Earnings season kicks into high gear on Wall Street this week, with five major U.S. banks -- JPMorgan Chase & Co., Wells Fargo & Co., Bank of America Corp., Citigroup Inc. and Goldman Sachs Group Inc. -- slated to post quarterly financial results. A sixth bank, Morgan Stanley, is scheduled to disclose its results next week.

Wall Street forecasts corporate earnings to have fallen 3.1 percent in the second quarter from a year ago, according to analysts polled by Thomson Reuters.

Shares of JPMorgan Chase (NYSE:JPM) edged up 0.5 percent Tuesday to $68.68 after the biggest U.S. bank by assets beat Wall Street expectations on earnings and revenue, helped by lower expenses.
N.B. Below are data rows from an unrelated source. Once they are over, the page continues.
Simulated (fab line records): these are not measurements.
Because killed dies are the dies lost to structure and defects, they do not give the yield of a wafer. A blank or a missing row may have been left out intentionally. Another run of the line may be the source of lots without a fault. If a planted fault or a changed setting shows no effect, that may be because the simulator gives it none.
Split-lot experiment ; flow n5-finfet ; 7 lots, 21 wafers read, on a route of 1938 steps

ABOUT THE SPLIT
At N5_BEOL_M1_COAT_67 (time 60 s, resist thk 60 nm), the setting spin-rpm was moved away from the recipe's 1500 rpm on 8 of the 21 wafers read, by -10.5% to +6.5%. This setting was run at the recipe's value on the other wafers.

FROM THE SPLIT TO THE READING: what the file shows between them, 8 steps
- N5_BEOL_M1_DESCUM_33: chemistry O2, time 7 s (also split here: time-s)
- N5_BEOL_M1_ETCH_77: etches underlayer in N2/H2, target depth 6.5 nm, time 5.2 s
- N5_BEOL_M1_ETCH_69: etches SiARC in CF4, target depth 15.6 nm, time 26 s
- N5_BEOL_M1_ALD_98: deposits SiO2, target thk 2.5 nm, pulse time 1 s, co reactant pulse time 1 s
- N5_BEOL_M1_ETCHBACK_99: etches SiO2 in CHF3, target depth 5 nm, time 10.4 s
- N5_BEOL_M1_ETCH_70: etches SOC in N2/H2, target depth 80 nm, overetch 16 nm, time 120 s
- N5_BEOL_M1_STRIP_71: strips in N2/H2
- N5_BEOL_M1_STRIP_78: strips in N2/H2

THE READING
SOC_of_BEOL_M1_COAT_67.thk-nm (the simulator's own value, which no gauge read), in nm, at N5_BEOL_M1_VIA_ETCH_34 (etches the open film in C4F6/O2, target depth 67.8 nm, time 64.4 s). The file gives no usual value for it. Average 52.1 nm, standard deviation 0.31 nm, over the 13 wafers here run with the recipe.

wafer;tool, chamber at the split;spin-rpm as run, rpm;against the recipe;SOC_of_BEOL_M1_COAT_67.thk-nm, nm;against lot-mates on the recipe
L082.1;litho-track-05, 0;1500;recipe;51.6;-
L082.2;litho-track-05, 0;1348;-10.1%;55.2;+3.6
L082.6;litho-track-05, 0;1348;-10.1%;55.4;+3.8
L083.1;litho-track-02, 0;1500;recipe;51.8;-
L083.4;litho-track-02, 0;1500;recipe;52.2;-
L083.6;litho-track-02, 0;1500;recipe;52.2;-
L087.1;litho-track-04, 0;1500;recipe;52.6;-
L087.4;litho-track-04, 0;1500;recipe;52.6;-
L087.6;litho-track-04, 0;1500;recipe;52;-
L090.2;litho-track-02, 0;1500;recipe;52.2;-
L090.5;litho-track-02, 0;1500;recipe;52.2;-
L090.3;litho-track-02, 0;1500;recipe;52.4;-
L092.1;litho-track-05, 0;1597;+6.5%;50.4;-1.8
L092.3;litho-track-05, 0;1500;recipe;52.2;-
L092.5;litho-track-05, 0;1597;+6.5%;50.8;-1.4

JPMorgan's fiscal second-quarter net income rose to $6.3 billion, or $1.54 per share, on revenue of $24.5 billion, compared with a profit of $5.6 billion, or earnings per share of $1.46, on revenue of $25.3 billion a year ago.

Analysts polled by Thomson Reuters had expected earnings per share of $1.44 on revenue of $24.5 billion.

Revenue from the bank’s fixed-income trading unit tumbled 21 percent to $2.93 billion. However, the bank sold its physical commodities business to Mercuria last year for $3.5 billion. Adjusted for the sale, revenue from the bank’s fixed-income trading unit would have declined 10 percent.

In April, JPMorgan announced its quarterly profit gained 12 percent in the first quarter from a year ago to nearly $6 billion after revenue from its fixed-income trading unit rebounded. The investment giant previously saw its fourth-quarter profit tumble 6.6 percent due to $1.1 billion in legal expenses.

Shares of JPMorgan have jumped more than 20 percent in the last year.

Meanwhile, shares of Wells Fargo (NYSE:WFC) rose 0.3 percent to $56.92 Tuesday despite the fourth-largest U.S. bank posting earnings in line with Wall Street expectations. The San Francisco bank’s results were driven by strong growth in loans and deposits compared with a year ago, but lower fees weighed on revenue growth.

Higher interest rates also hurt revenue from the company's mortgage banking unit as revenue fell 1 percent to $1.71 billion in the second quarter from a year earlier. Mortgage rates jumped to an eight-month high last month, rising above 4 percent.

The average rate on a 30-year fixed-rate mortgage rose to 4.19 percent during the week ended June 26, according to bankrate.com. In mid-April, mortgage rates were at the lowest point in nearly two years when the average 30-year fixed mortgage rate was 3.79 percent.

Wells Fargo posted fiscal second-quarter net income of $5.72 billion, or $1.03 per share, on revenue of $21.3 billion. That compares with a profit of $5.73 billion, or earnings per share of $1.01, on revenue of $21.07 billion a year earlier.

Analysts had expected Wells Fargo to report earnings per share of $1.03 on revenue of $21.7 billion.

Well Fargo, the biggest mortgage lender, announced in April it saw its first-quarter profit decline 3 percent from a year earlier as expenses rose, marking the bank's first profit drop in more than four years. Of the large banks, Wells Fargo has been more negatively affected than peers by low interest rates and shrinking net interest margins.

Looking ahead this year, the financial sector looks set to benefit as the Fed is expected to raise interest rates either at its June or September meeting. A hike in interest rates would improve the net interest margins of large banks.

Shares of Wells Fargo have gained more than 10 percent in the last 12 months.